1. Overview:
The fact that monitoring is one of the most important components of a network has been reiterated multiple times throughout this document. It is only with continuous monitoring that a network admin can maintain a high performance IT infrastructure for an organization.
Like the common practices which we discussed earlier, there are also best practices that are applicable to network monitoring. While common practices define the basic components that are essential for network monitoring and are applicable to every network, best practices for monitoring is a guideline to implement a good network monitoring strategy. Adopting the best practices can help the network admin streamline their network monitoring to identify and resolve issues much faster with very less MTTR (Mean Time To Resolve). Let us look at a few network monitoring best practices that are followed in many enterprises world-wide to help create a high performing network.
2. Baseline network behavior:
To be able to identify potential problems even before users start complaining, the admin needs to be aware of what is normal in the network. Baselining network behavior over a couple of weeks or even months will help the network admin understand what normal behavior in the network is. Once normal or baseline behavior of the various elements and services in the network are understood, the information can be used by the admin to set threshold values for alerts.
When an element in the network is malfunctioning, some of the metrics associated with the node performance would display a deviation from their mean value. For example, the temperature of a core switch in the network may shoot-up. The increase in temperature can be due to an increase in CPU utilization on the switch. Understanding the normal temperature and CPU utilization of the device will help the network admin detect the deviation and take corrective actions before a malfunction occurs.

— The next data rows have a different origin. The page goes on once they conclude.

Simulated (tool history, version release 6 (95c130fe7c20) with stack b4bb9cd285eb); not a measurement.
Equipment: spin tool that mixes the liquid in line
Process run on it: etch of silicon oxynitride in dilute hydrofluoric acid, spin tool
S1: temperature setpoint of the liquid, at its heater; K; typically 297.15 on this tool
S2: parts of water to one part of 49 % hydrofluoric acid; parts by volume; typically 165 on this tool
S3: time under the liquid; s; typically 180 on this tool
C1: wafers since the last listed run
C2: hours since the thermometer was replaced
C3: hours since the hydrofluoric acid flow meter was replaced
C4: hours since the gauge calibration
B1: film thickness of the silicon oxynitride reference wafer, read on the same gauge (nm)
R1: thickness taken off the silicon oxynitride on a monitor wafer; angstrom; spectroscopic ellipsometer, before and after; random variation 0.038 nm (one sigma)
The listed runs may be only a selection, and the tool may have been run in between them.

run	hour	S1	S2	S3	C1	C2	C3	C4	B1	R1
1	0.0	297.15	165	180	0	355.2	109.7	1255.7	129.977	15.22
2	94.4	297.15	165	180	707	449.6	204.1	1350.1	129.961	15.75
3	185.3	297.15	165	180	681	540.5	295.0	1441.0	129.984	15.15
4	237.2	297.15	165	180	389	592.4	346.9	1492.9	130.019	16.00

Knowledge of baseline behavior in regards to network elements helps an admin decide the thresholds at which an alert has to be triggered. This aids proactive troubleshooting and even prevents network downtime rather than being reactive after users in the network start complaining.
3. Escalation matrix:
One of the reasons why potential network issues become an actual network problem is because the alerts triggered based on a threshold are ignored or the right person is not alerted. In a large network, there are can be multiple administrators or people who take care of different aspects of the network. There can be the security admin who looks at firewall devices and Intrusion Prevention Systems, the systems admin, or even an admin responsible only for virtualization.
When setting up monitoring and reporting, the organization should have a policy on who has to be alerted when a malfunction occurs, or a potential problem is detected. Based on the policy, the right person who is administers the network aspect that is having an issue can be alerted. This in turn can reduce the time needed for analysis which further reduced the MTTR.
In addition to alerting the right admin, an escalation matrix is also necessary. An escalation plan ensures that issues are looked at and resolved on time. Specifically, when the person in charge of that element is not available or takes a long time to resolve the issue. The implementation of a well-thought out escalation matrix prevents small issues from growing into large scale organizational-wide problems.
4. Reports at every layer:
Networks function based on the OSI layer and every communication in a network involves transfer of data from one system to another through various nodes, devices and links. Each element in the network that contributes to data transfer functions at one of the layers, such as cables at the physical layer, IP addresses at the network layer, transport protocols at the transport layer, and so on.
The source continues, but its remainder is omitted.